With so many programs and similar curriculums out there, how can business schools give their students an edge in the ‘real’ world?
A recent study by the Financial Times has found that employers are increasingly looking for students with adaptable ‘soft’ skills such as the ability to work in a team or the ability to solve complex problems, and placing less importance on ‘hard skills’ such as technical knowledge in accounting or marketing.
The Lisbon MBA—a joint effort between Católica-Lisbon, Nova SBE, and MIT Sloan—places soft skills at the forefront of its curriculum.
Its Friday Forum Series—a set of workshops held yearly that focus on leadership—aims to develop MBA students’ adaptable soft skills through various teaching methods designed to prepare students for the future of work.
Coordinator of the Friday Forum Series, Teresa Oliveira (pictured), says the program is unique in that it encourages creative methods of learning, as well as adapting to the students’ own needs.
“In the program, we blend several learning methods: workshops with very different contents and methodologies, individual and group coaching sessions, and on-going peer feedback,” Teresa explains.
“Some workshops are mandatory while others are optional, according to each students’ development goals. We expect our students to be the main actors of their development.”
The workshops aim to transform MBA students into leaders of the future and consequently focuses on specific skills including building trust, creativity, and being prepared for uncertainty.
Teresa says that these skills are crucial for starting a career in today’s business environment.

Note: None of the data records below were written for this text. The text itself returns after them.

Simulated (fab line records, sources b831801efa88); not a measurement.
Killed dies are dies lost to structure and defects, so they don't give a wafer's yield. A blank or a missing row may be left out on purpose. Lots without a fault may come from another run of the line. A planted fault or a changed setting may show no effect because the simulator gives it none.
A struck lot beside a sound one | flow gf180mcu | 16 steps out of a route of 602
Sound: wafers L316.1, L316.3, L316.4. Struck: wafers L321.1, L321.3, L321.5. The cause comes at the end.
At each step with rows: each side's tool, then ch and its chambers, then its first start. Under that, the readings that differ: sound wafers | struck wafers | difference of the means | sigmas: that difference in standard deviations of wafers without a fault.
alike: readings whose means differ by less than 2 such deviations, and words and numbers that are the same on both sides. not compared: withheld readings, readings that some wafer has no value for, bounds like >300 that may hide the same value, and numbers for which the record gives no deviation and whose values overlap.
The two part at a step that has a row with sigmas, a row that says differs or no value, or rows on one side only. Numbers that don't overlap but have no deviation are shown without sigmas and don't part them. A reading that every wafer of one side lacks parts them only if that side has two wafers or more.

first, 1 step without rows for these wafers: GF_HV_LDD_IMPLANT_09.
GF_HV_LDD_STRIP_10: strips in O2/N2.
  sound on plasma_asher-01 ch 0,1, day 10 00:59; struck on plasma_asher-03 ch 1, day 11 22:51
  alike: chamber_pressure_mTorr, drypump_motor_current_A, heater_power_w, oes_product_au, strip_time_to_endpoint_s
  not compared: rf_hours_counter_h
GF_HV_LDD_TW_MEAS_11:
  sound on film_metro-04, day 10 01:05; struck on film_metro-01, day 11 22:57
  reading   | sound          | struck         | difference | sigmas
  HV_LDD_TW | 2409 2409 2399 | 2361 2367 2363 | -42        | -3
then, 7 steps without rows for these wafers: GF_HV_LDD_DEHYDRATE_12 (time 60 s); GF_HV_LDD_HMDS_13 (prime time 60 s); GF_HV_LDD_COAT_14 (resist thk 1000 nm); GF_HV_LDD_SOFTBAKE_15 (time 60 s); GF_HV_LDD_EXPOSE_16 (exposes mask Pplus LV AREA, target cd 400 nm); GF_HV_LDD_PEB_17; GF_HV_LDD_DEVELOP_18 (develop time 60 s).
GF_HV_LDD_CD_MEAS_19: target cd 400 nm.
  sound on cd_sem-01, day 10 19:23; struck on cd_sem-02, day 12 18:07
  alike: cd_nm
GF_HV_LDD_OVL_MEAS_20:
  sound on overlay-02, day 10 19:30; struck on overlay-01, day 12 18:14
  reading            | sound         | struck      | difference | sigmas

“The world of work is becoming more and more thought-provoking, and although technical and management skills will still be important to support future success, markets have to deal with new complex competitive factors,” she adds.
“Personal and interpersonal skills can equip us with mindsets that anticipate the impacts of frequent and unpredicted changes and integrate strategies to handle these novel contexts.”
Sangeet Chowfla, chief executive of the Graduate Management Admission Council (GMAC), has previously said that, to encourage soft skills, business schools should be focusing on bringing diverse student cohorts together to tackle unfamiliar challenges.
50% of students on The Lisbon MBA are from outside Portugal; students in the 2018 cohort are from industries ranging from media and real estate to healthcare and finance; and, with the Friday Forum Series, The Lisbon MBA is doing just this.
“The Friday Forum Series aims to foster in our students the development of a ‘new’ mindset regarding what is leadership,” Teresa continues. “A good leader is no longer the ‘heroic’ person that influences or mobilizes the followers, but a facilitator that unleashes real collaboration in complex, ambiguous and fast-changing contexts.”
The Lisbon MBA allows students to put their newly-acquired leadership skills into practice during the program. Students have the opportunity to participate in a one-month immersion experience at MIT in the US, where they meet with companies in Boston and attend classes at Sloan School of Management.
“In sum, we provide a program on The Lisbon MBA where students are invited to know and question themselves, their habits, and beliefs,” Teresa concludes. “We offer opportunities to practice key leadership principles and tools, which can be applied both during and after the program.”